Patricia Hampl on What Happens When We Record Memories
“The heart, the guardian of intuition with its secret, often fearful intentions, is the boss. Its commands are what a writer obeys — often without knowing it.”
Writing is a way of getting to know our deepest intentions. Patricia Hampl’s I Could Tell You Stories: Sojourns in the Land of Memory tells us that and so much more. When we write to set down a memory — a child’s laughter, a mother’s lap, a father’s wishes — we believe we are driving the narrative. But the real writer is not the person who drives the car and cooks the dinner. The heart writes. We are, each of us, a symphony of circumstances, personae, spirit, and stories. As we watch our families grow, dust the snow off our children on a cold winter’s day, scrape eggs from a pan, and sing a well-worn lullaby, we are making memories. When we write, we make stories. Stories seem to be a patchwork of experience, but they are really woven from a timeless fabric. Because when we write we get quiet and hear the threadbare whisper of intuition, when we write we get intimate with this rock-bottom reality.
“Intimacy with a piece of writing, as with a person, comes from paying attention to the revelations it is capable of giving, not by imposing my own notions and agenda, no matter how well intentioned they might be.”
Our children allow us to become generous. We look for their best intentions. We make an effort to look beyond our prejudices and delve into the world of a new being. We get to know our babies’ cries. We sit uncomfortably with a child’s uncertainties. We dance in our living rooms despite our fear of being seen. Children surface our intimacy. Adult life can snuff out our tenderness. It can propel us toward personae. In family life we get a second chance to be in closer proximity to life. Children re-make us with their hot spark.
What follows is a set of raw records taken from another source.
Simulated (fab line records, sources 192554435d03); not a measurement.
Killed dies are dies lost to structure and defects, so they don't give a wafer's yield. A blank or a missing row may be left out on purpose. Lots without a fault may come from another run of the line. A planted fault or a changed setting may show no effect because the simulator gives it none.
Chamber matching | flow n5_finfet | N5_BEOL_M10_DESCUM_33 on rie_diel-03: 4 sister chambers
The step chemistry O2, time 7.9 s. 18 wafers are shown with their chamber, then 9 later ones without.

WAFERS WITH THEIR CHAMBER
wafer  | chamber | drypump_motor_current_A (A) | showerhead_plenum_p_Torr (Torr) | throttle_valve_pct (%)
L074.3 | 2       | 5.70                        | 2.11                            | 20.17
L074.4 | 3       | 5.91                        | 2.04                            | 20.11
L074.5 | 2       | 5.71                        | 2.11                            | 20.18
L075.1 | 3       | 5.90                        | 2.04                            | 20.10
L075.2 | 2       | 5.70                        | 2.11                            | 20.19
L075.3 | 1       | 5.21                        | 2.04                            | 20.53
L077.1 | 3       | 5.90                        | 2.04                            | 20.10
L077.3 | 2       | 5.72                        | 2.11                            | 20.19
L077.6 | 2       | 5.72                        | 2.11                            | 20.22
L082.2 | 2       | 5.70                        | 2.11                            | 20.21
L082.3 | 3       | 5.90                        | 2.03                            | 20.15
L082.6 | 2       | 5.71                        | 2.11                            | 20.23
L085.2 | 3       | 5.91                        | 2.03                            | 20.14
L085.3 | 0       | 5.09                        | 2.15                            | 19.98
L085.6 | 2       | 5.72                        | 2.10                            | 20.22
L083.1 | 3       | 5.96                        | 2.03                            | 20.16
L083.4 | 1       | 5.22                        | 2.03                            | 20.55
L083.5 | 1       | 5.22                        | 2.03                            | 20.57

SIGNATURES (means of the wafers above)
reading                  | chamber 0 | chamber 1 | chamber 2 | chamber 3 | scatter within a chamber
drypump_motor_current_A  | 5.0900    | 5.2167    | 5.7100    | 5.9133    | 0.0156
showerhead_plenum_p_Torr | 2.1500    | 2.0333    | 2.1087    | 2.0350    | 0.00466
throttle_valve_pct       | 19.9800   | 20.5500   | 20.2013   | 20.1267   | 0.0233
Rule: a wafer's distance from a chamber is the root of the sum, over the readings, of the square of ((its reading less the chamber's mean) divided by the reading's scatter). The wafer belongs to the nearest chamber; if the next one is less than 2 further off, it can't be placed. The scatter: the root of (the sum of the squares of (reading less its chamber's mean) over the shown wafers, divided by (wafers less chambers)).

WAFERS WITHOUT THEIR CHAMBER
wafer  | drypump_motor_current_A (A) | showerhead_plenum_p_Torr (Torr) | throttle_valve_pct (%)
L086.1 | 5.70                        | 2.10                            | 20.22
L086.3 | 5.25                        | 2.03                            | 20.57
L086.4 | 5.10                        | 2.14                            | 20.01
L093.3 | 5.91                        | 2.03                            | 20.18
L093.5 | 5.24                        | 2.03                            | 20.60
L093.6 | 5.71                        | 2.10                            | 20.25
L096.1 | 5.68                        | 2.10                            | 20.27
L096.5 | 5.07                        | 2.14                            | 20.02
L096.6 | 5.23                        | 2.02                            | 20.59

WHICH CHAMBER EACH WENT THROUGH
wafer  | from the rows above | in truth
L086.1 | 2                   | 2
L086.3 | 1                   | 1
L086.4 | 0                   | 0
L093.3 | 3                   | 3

With this proximity comes discomfort. We no longer know with any certainty who we are. We stretch. We ache. It’s this same uncertainty that we sit with when we write our stories. To tell the story of our families is to wonder at the enigma of the ordinary.
“It still comes as a shock to realise that I don’t write about what I know, but in order to find out what I know. Is it possible to convey the enormous degree of blankness, confusion, hunch, and uncertainty lurking in the act of writing?”